While the gross NPA declined to 2.8%, the net NPA came down 0.6% as of March 31, 2024, it added.

According to the FSR, the gross NPA can come down to a low of 2.5% by the end of financial year 2024-25.

Also Read: RBI’s foreign gold reserves hit 6-year low, domestic reserves touch 53%

PSU banks' bad loan down 0.76%

Among bank groups, public sector banks (PSBs) recorded a substantial reduction of 76 basis points (0.76%) in their GNPA ratio during the second half of fiscal year 2023-24.

While the GNPA stock decreased across all bank groups, active and deep provisioning by PSBs and foreign banks (FBs) resulted in an improved provisioning coverage ratio (PCR) in March 2024, the report said.

The half-yearly slippage ratio (viz, new NPA accretions as a share of standard advances) decreased across bank groups.

Though the amount of write-offs declined during the year, the write-off ratio remained almost at the same level a year ago due to a reduction in GNPA stock, the FSR said.

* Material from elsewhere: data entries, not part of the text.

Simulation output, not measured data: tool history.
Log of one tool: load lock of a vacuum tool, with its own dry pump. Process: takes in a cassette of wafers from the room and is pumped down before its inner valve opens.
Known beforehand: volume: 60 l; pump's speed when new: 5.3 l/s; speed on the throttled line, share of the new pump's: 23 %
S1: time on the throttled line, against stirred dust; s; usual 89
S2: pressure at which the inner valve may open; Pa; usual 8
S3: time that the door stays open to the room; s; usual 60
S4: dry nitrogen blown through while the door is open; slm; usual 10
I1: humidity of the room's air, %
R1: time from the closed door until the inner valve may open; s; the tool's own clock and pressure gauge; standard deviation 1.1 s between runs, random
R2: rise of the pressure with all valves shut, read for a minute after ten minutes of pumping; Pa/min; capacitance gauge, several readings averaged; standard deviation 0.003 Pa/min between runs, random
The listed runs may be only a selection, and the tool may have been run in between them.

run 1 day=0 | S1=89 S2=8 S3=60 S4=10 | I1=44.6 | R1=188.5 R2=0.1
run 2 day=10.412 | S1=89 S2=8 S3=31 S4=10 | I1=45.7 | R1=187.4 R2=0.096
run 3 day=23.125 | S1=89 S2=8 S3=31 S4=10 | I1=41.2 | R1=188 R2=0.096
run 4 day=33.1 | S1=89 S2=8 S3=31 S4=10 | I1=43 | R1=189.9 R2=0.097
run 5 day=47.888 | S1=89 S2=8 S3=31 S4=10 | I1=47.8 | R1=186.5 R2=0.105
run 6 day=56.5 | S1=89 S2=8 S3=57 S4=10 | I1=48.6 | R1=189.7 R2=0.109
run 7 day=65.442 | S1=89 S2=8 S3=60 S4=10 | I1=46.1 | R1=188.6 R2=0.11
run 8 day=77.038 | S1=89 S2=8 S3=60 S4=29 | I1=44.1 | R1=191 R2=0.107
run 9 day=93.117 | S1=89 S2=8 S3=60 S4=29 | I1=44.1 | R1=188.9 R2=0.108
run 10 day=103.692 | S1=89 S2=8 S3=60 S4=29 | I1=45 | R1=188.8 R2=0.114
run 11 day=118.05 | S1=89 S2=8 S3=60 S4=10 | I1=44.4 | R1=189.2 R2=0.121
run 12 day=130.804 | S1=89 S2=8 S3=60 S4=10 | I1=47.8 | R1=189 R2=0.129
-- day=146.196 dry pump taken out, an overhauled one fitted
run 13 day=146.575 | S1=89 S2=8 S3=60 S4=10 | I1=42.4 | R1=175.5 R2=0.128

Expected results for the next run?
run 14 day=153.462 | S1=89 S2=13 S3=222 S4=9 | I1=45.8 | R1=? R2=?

Overall, it added the sustained reduction in the GNPA ratio since March 2020 has been primarily due to a persistent fall in new NPA accretions and increased write-offs.

Macro stress tests

The RBI said macro stress tests are performed to assess the resilience of SCBs’ balance sheets to unforeseen shocks emanating from the macroeconomic environment.

These tests attempt to assess capital ratios over a one-year horizon under a baseline and two adverse (medium and severe) scenarios.

"The GNPA ratio of all SCBs may improve to 2.5 per cent by March 2025 under the baseline scenario," the report said.

However, if the macroeconomic environment worsens to a severe stress scenario, the ratio may rise to 3.4 per cent.

Under the severe stress scenario, the GNPA ratios of PSBs may increase from 3.7 per cent in March 2024 to 4.1 per cent in March 2025, whereas it may go up from 1.8 per cent to 2.8 per cent for private sector banks and from 1.2 per cent to 1.3 per cent for FBs.

The Financial Stability Report reflects the collective assessment of the Sub-Committee of the Financial Stability and Development Council (FSDC) on the resilience of the Indian financial system and risks to financial stability.

The report further said deposit mobilisation by SCBs gathered pace during 2023-24, with a large portion of new accretions in the form of term deposits.

"Interest rates became more attractive as banks stepped up efforts to mobilise funds to match the rapid rise in credit demand. Growth in current account and savings account (CASA) accelerated across all bank groups," the RBI said.

According to the report, bank credit accelerated during H2 2023-24 among public sector banks (PSBs) and foreign banks (FBs), whereas it moderated in respect of private sector banks (PVBs).

The share of credit to the services sector and personal loans in the aggregate loan portfolio increased.

Personal loans accounted for over half of PVBs’ credit growth.

The expansion in personal loans was broad-based, led by housing loans and followed by other personal loans.